August 14, 2003 01:14 |

Time for a change?

Joi Ito's Web: Email is officially broken

Well, here's my take.

E-mail is modeled on postal mail. Anyone can send you something as long as they have (or guess) your address. Both afford us much spam/junk mail. I get 200 junk emails a day, and, despite the note on my mailbox outside, I get on average 20 pieces of unsolicited mail a week. One is very annoying, the other is as well, and ecologically retarded.

Now, let's look at Instant Messaging. It is modeled on social interaction (more or less; humour me), in that consent has to be given (more or less) in order for contact to be made. There's a whack more to it I know.. humour me I said. ;)

I've been lookign at Jabber lately and one very interesting thing is that it uses an email URI as it's IDs. Way cool.
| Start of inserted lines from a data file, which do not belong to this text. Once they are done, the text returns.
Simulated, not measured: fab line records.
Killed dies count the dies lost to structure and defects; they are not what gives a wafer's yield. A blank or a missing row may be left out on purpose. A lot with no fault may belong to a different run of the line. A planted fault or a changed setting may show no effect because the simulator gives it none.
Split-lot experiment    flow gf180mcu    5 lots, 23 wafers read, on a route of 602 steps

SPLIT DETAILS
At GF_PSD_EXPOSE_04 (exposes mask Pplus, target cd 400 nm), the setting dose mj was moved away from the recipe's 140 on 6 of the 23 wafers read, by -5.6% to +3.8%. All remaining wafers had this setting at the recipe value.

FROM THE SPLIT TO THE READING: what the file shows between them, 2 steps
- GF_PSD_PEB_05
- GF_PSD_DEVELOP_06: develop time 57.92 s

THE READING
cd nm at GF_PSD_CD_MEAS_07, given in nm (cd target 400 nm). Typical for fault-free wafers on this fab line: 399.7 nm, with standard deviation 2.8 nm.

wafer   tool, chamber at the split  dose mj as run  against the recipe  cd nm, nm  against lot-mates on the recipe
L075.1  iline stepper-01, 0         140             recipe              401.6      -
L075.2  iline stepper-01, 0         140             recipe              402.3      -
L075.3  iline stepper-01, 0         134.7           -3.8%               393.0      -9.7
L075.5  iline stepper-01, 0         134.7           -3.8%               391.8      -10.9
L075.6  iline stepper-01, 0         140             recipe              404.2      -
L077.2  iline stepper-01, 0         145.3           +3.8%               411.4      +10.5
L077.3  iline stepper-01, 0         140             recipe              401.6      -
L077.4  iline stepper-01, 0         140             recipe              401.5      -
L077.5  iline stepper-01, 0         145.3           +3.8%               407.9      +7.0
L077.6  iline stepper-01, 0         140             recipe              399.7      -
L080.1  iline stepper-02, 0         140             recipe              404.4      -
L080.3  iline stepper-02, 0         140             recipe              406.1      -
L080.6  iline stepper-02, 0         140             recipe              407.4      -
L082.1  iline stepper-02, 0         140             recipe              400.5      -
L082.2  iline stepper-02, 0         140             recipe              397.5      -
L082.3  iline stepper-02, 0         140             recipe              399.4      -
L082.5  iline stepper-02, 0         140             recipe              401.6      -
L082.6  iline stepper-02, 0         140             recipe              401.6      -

So, if an IM Client has a buddy list, but also is hooked into an extended address book, all we really need ot add to it is email-client like archiving and presentation. Voila.

I have to know you for you to send me email. Or at least you have to "ask permission" first.

Not unreasonable.

Joi asked me what I thought the other day of his desire to stop using email entirely. My only issue with it was archiving/indexing, now that I think of it.

So let's have it! Jabber's done much of the work really already. Somebody wanna make a client? Somebody wanna shift the paradigm? ;)

Comments

It needn't be that complex. On OS X, I can imagine an extension bridging iChat, the Address Book and Mail (or any savvy e-mail client) - once the request is approved (using iChat/AIM's buddy list tools) then they can be added to an email 'whitelist' filter. Heck, it could all be done with AppleScript...


But... but... there's more to the difference between email and IM than just delivery. One, (email) is like snail mail in that it is non-intrusive -- you can let it lie dormant for as long as you want, throw it away without reading it, and basically read it at your liesure without the sender knowing if you got it or not. The other (IM) is intrusive, like a phone call -- if you ignore it when it arrives you miss it (although you might get a voicemail or IM equivalent). It is more interactive, in that it represents "dialog" (like a phone call, to email's serial monologs), but that's exactly why I hate IM -- because I also hate the phone! I want to change my voice mail message to Shaddap and quit bugging me! Send an email!

A kludgier way work around your problem of unsolicited email is to simply set it up to trash any email who's sender is not in your address book. Not elegant, but it will work.

Also, if you get 200 spams a day then (a) change your email address, (b) inform the people who you want to get email from, (c) protect the new address vigorously. That will allow you to enjoy all the pleasures of email without having to jury-rig new tools (although I know you like to do that {;-)}), and it will give you the same basic protection as an unlisted phone number.


Jesus, look at all those typos!


Ed, I thought that was what Boris was saying too, but that's not it. Essentially, such a system would use the "Knock, knock!" nature of IM to let you add people to your email "whitelist" as you suggest. You wouldn't have to pay attention to every single email arriving, only the first time someone asks 'permission' to be added to your 'mail buddy list' so to speak. It's elegant because it fuses aspects of two existing systems without really writing any new protocols; it's just a matter of bridging IM (or, specifically, Jabber, as Boris suggests) and e-mail with some sort of inter-application API...Easy enough to do on the client, the next thing to do is enable it at the server level (Sendmail, Exchange, Domino).
Now, if they could do something like this to stop tele-frickin-marketers calling during dinner time...


Whitelist system.

Easy to implement,

1. Each new email address (not known) when received is put on a separate list.
2. The sender is receiving a mail back with a link to a form on the web.
3. The human sender will be able to fill it (not the bots)
4. You will see who's the person. If you accept it or not. (whitelist or blacklist)

Next time this person email you, if it's in the whitelist no problems anymore.

=> ISSUE:
+ burden on your sender
+ forged email address

Another solution which exists already but is "complicated' just because it's not implemented by default in Mail User Agents, it's PGP. PGP could be very simple.
And you could accept only signed mail for you. If it's not signed, it's not someone who knows you. It goes in a separate list.